Similarly, the ratio change in CO₂ emissions levels between 2 years (0 − T) is decomposed to give:

$$ {\text{D}}_{{{\text{tot}}}} = {\text{ D}}_{{{\text{int}}}} {\text{D}}_{{{\text{inc}}}} {\text{D}}_{{{\text{hhn}}}} {\text{D}}_{{{\text{ahs}}}} {\text{D}}_{{\text{f}}} = {\text{ C}}_{{\text{T}}} /{\text{C}}_{0} $$

(10)

where D_tot is the change of total CO₂, D_inc the change of income, D_f the change of the emission factor, D_ahs the change of the average household size and D_hhn the change of the household number. The relevant formulae for the decomposition factors are given in the Supplementary File (Equations S6–S10).

Decoupling analysis

With this kind of analysis, we attempt to interpret the link between economic growth and energy-related CO₂ emissions by means of a decoupling analysis. Energy intensity, as the key index of the link between economy and energy consumption, is often used to assess the energy efficiency of a particular economy, indicating how the economy “converts” energy into monetary output⁴³.
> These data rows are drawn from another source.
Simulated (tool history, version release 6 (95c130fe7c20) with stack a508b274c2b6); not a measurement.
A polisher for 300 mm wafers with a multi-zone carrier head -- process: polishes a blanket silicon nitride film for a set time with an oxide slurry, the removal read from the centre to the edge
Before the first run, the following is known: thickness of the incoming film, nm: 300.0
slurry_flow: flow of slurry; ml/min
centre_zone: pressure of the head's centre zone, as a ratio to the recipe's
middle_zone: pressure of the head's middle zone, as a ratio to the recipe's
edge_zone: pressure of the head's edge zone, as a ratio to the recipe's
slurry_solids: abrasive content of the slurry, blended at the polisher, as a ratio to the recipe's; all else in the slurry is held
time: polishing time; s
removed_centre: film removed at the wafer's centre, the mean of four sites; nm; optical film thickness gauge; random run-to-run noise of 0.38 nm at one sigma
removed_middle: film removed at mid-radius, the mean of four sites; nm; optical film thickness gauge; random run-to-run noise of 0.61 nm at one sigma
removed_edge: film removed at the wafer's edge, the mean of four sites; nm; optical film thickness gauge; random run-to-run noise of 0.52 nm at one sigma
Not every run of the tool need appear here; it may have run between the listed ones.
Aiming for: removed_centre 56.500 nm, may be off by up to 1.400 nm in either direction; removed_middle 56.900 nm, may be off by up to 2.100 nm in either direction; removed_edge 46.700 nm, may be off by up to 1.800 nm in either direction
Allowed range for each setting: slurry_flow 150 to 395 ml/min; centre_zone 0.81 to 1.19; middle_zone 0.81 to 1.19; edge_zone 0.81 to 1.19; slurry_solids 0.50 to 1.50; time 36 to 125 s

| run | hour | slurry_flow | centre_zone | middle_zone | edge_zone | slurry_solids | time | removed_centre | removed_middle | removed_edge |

The Decoupling Analysis investigates and depicts the macrotrends of the nexus Economy-Energy-Emissions. Energy Intensity and Carbon Intensity are estimated following both traditional (EI_GDP = E/GDP) and new indexes (EI_Inc = E/Income)^44,45,46. Similarly, Emission Intensity is estimated through CI_GDP = C/GDP and CI_Inc = C/Income ratios⁴¹. Next, the Decoupling Index (DI) for C/GDP ratio⁴⁷ is estimated as follows:

$$DI_{GDP}=\frac{\Delta (C)}{\Delta (GDP)}=\frac{({C}_{{t}_{1}}-{C}_{{t}_{0}})/{C}_{{t}_{0}}}{({GDP}_{{t}_{1}}-{GDP}_{{t}_{0}})/{GDP}_{{t}_{0}}}$$

(11)

The estimation of decoupling of energy-economic growth based on the Energy/Income ratio emerges as an improvement that better approaches the physiology of economic production process, whose specific properties vanish through the use of pure monetary units such as GDP. Remarkably, the indexes DI_Inc and CI_Inc denote weaker decoupling trends than the DI_GDP and CI_GDP respectively^41,44,45,46.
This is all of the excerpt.